Hi HN, author here. If anyone knows why layer pushes need to be sequential in the OCI specification, please tell! Is it merely a historical accident, or is there some hidden rationale behind it?
Edit: to clarify, I'm talking about sequentially pushing a _single_ layer's contents. You can, of course, push multiple layers in parallel.
It makes clean-up simpler - if you never got to the "last" one, it's obvious you didn't finish after N+Timeout and thus you can expunge it. It simplifies an implementation detail (how do you deal with partial uploads? make them easy to spot). Otherwise you basically have to trigger at the end of every chunk, see if all the other chunks are there and then do the 'completion'.
But that's an implementation detail, and I suspect isn't one that's meaningful or intentional. Your S3 approach should work fine btw, I've done it before in a prior life when I was at a company shipping huge images and $.10/gb/month _really_ added up.
You lose the 'bells and whistles' of ECR, but those are pretty limited (imho)
It's been a long time, but I think you're correct. In my environment I didn't actually care (any failed push would be retried so the layers would always eventually complete, and anything that for whatever reason didn't retry, well, it didn't happen enough that we cared at the cost of S3 to do anything clever).
I think OCI ordered manifests first to "open the flow", but then close is only when the manifests last entry was completed - which led to this ordered upload problem.
If your uploader knows where the chunks are going to live (OCI is more or less CAS, so it's predictable), it can just put them there in any order as long as it's all readable before something tries to pull it.

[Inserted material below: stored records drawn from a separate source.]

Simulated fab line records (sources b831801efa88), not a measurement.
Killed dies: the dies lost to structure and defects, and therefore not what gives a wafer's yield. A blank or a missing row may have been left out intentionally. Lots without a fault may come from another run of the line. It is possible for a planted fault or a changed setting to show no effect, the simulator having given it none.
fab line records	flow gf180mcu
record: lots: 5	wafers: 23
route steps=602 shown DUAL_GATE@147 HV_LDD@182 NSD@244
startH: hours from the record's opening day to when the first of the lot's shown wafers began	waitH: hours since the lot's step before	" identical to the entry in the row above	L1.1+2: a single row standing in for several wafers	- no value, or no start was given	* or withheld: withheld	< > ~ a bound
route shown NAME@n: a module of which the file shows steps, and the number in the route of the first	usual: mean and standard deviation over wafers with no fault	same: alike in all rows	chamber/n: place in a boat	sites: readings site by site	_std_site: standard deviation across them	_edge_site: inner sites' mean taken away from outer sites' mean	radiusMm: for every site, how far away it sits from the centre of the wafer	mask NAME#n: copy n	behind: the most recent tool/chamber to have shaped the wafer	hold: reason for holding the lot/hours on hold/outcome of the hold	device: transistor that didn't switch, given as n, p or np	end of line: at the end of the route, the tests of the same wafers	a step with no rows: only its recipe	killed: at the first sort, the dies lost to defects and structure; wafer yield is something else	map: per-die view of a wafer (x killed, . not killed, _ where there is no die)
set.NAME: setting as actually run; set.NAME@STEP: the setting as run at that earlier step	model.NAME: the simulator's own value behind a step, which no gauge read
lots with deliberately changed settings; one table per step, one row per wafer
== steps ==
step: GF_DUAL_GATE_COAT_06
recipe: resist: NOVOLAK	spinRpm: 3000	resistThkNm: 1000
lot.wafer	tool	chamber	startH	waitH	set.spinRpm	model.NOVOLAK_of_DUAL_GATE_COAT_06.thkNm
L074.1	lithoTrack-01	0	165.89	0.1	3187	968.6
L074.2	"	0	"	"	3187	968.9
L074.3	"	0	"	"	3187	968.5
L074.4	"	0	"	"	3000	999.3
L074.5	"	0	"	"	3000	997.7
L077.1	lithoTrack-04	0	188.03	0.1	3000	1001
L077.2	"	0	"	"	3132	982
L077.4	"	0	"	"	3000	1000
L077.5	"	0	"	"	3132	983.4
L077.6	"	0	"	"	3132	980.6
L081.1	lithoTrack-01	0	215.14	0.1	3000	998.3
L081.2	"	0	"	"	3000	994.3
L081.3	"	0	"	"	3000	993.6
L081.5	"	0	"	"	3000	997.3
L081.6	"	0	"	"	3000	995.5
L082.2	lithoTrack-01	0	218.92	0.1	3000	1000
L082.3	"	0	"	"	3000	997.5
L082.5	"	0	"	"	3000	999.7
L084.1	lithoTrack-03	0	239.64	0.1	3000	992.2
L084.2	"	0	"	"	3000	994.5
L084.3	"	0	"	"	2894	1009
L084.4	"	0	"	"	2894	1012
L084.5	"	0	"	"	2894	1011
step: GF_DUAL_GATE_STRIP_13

Never dealt with pushes, but it’s nice to see this — back when Docker was getting started I dumped an image behind nginx and pulled from that because there was no usable private registry container, so I enjoyed reading your article.
Source: I have implemented a OCI-compliant registry [1], though for the most part I've been following the behavior of the reference implementation [2] rather than the spec, on account of its convolutedness.
When the client finalizes a blob upload, they need to supply the digest of the full blob. This requirement evidently serves to enable the server side to validate the integrity of the supplied bytes. If the server only started checking the digest as part of the finalize HTTP request, it would have to read back all the blob contents that had already been written into storage in previous HTTP requests. For large layers, this can introduce an unreasonable delay. (Because of specific client requirements, I have verified my implementation to work with blobs as large as 150 GiB.)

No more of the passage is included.